Owls have abundant cover in western Washington, but should one of them be startled by day, the Steller blue-coat is the first to note the villain’s flight. The alarm is sounded and an animated pursuit begins. When the Owl is brought to bay, the deafening objurgation of the Jays is not the least indignity which he is made to suffer. The Jay, in fact, seeks to make the world forget his own offenses by heaping obloquy upon this blinking sinner.
The notes of the Steller Jay are harsh and expletive to a degree. Shaack, shaack, shaack is a common (and most exasperating) form; or, by a little stretch of the imagination one may hear jay, jay, jay. A mellow klook, klook, klook sometimes varies the rasping imprecations and serves to remind one that the Jay is cousin to the Crow. Other and minor notes there are for the lesser and rarer emotions, and some of these not unmusical. Very rarely the bird attempts song, and succeeds in producing a medley which quite satisfies her that he could if he would.
C. stelleri, like C. cristata again, is something of a mimic. The notes of the Western Red-tail (Buteo borealis calurus) and other hawks are reproduced with especial fidelity. For such an effort the Jay conceals himself in the depths of a large-leafed maple or in a fir thicket, and his sole object appears to be that of terrorizing the neighboring song-birds. One such I heard holding forth from a shade tree on the Asylum grounds at Steilacoom. Uncanny sounds are, of course, not unknown here, but an exploratory pebble served to unmask the cheat, and drove forth a very much chastened Blue Jay before a company of applauding Juncoes.
It is well known that the gentleman burglar takes a conscientious pride in the safety and welfare of his own home. Nothing shall molest his dear ones. The Jay becomes secretive and silent as the time for nest-building approaches. The nest is well concealed in a dense thicket of fir saplings, or else set at various heights in the larger fir trees. If one but looks at it before the complement of eggs is laid the locality is deserted forthwith. If, however, the enterprise is irretrievably launched, the birds take care not to be seen in the vicinity of their nest until they are certain of its discovery, in which case they call heaven and earth to witness that the man is a monster of iniquity, and that he is plotting against the innocent.

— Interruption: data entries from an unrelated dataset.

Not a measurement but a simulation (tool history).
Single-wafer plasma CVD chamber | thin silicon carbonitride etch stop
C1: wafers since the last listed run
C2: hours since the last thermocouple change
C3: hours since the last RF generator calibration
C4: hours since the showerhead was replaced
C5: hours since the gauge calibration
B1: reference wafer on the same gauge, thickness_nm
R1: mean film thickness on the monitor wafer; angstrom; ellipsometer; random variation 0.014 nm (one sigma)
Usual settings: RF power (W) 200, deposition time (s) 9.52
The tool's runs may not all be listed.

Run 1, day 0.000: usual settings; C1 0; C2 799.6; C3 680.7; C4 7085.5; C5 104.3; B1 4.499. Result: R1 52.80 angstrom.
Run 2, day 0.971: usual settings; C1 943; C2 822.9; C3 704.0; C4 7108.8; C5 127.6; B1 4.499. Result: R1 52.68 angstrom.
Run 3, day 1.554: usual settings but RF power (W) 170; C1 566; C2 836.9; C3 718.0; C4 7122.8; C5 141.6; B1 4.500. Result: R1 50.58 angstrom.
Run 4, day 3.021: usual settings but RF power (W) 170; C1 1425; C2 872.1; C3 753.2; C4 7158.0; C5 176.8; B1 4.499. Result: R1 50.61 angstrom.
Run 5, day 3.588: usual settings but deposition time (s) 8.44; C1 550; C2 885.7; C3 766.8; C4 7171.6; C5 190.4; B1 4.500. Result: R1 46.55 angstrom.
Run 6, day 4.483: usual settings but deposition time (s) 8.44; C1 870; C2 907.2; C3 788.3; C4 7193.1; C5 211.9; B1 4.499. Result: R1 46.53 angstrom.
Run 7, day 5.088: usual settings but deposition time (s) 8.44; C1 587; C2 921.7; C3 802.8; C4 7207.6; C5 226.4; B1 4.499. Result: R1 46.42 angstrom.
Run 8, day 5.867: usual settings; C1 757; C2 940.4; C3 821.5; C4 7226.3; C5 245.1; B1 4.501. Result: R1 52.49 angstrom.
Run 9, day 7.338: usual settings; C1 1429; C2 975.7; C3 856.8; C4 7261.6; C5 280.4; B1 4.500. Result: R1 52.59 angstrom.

In our experience, Steller’s Jay is not, as has been sometimes reported, a bird of the mountains. To be sure, it may be found in the mountain valleys, but if so it is practically confined to them. The bird, is, however, ubiquitous thruout the lowlying countries of Puget Sound, Gray’s Harbor, and adjacent regions, giving way only upon the south to the dubious Grinnell Jay (S. s. carbonacea).
No. 10.
GRINNELL’S JAY.
A. O. U. No. 478e. Cyanocitta stelleri carbonacea J. Grinnell.
Synonyms.—“Blue Jay.” Coast Jay (A. O. U.).
Description.—“Similar to C. s. stelleri, but paler thruout, and averaging slightly smaller; color of head very nearly as in C. s. stelleri, but averaging browner or more sooty, the forehead always conspicuously streaked with blue, and throat more extensively or uniformly pale grayish; back and foreneck much paler, slaty brown or brownish slate, instead of deep sooty; blue of rump, upper tail-coverts, and under parts of body light dull cerulean or verditer blue, advancing more over chest, where more abruptly defined against the sooty or brownish slate color of foreneck.” (Ridgway). Adult males: wing 6.10 (150.5); tail 5.51 (140); bill 1.15 (29.1); tarsus 1.75 (44.5).
General Range.—Pacific Coast district from Monterey county, California, north to Columbia River.
Range in Washington.—Has only theoretical status in State, but specimens taken along north banks of Columbia would appear to belong here.
Authorities.—? Corvus stelleri, Nuttall, Man. Orn. U. S. and Can. I. 1832, 229 (“Columbia River”). ? Orn. Com. Journ. Ac. Nat. Sci. Phila. VII. 1837, 193. C. s. frontalis, R. H. Lawrence, Auk XVII. Oct. 1892, p. 355 (Gray’s Harbor). C. s. carbonacea Grinnell, Ridgway, Birds of No. and Mid. Am. Vol. III. p. 354 (footnote). L. Kb.
Ornithology is the furthest refined of the systematic sciences. So zealous have been her devotees and so sagacious her high priests, that no shade of difference in size, form or hue of a bird is allowed to pass unnoticed, or its owner unnamed. It is unquestionably annoying to the novice to be confronted with such subtleties, and the recognition of subspecies in the vernacular names of our birds is of doubtful wisdom; but the fashion is set and we will all be foolish together—so that none may laugh.
The normal range of Grinnell’s Jay, as defined, extends northward to the Columbia River; and since the district lying between the Columbia and Puget Sound presents intergrades between C. stelleri and C. s. carbonacea, obviously, those Jays which inhabit the southern portion of this debatable ground are better entitled to be called carbonacea than stelleri.